The new facility in Redding embraces daylighting, biophilia and human-centered design strategies, for a company transforming wildfire fuel into climate-positive building materials and creating advanced manufacturing jobs for Northern California.
WRNS Studio and FABRIC Mass Timber have begun design work on California’s first regenerative mass timber manufacturing facility in Redding, marking a pivotal step to expand the circular, low-carbon mass timber economy in the state. The building offers a new paradigm for industrial architecture: a biophilic and adaptable system that showcases innovation while reducing carbon at scale and empowering local communities. The 200,000-sf vertically integrated facility will be the headquarters and flagship of FABRIC’s operation, bringing consulting, engineering, manufacturing, testing and demonstration under one roof. The building will also be the nexus of FABRIC’s ecosystem, to cultivate connections between the design, construction and forestry industries, academia, research, policy-making, workforce training and community activism, with the goal of increasing awareness and adoption of mass timber across multiple industries. With this project, timber will be sustainably harvested from California forests, fabricated by a local workforce, designed for structures that address the state’s urgent need for housing and development.
“Drawing on our mass timber expertise on recent projects for Microsoft and Princeton University, we are thrilled to help this game-changing organization create a vibrant flagship facility, serving the Redding community, and creating a new beacon of sustainability in California.”

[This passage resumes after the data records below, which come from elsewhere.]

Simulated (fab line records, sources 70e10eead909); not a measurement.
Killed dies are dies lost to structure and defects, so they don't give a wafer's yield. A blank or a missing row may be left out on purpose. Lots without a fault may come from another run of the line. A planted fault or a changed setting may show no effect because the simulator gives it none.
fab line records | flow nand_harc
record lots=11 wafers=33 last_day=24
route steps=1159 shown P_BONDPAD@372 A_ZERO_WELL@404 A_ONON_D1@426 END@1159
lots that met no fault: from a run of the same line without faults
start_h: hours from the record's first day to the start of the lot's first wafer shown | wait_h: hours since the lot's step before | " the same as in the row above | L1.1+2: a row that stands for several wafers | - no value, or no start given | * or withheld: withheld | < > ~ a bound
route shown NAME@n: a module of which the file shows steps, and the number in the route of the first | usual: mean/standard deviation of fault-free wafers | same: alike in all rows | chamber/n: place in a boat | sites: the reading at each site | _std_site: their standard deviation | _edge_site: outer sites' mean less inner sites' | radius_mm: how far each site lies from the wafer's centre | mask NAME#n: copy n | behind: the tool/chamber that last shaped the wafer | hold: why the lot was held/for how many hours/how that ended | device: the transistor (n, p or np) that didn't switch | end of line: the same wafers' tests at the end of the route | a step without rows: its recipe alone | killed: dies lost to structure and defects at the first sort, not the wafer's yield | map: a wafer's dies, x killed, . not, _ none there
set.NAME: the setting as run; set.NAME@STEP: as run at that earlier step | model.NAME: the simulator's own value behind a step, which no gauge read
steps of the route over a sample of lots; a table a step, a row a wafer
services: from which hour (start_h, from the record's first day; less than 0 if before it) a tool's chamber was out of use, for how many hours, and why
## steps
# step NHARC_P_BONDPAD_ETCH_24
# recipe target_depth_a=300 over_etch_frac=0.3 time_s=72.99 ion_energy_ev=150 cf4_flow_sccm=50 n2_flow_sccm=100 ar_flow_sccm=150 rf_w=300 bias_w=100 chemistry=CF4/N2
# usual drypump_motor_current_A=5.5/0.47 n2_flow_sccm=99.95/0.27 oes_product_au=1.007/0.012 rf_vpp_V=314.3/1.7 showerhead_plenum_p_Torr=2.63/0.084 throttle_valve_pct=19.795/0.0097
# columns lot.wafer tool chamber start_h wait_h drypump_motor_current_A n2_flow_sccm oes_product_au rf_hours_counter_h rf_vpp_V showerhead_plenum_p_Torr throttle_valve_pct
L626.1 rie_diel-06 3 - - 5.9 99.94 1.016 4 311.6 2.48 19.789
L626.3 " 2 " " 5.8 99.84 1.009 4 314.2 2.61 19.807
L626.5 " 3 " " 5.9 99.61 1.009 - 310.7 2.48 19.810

FABRIC Mass Timber, founded in Northern California, is pioneering a new model of resilient industry, sourcing timber from local Hazardous Fuel Reduction projects in partnership with CalFire and the National Forest Service, to create a new and abundant local supply chain of timber for mass timber production. They are also building on the momentum of state-wide leadership in embodied carbon reduction policies, and a state building code which adopts the use of mass timber as a viable and fire-resistant structural system. The company also aims to address the state’s housing crisis by offering an efficient and modular alternative to traditional multi-family housing construction.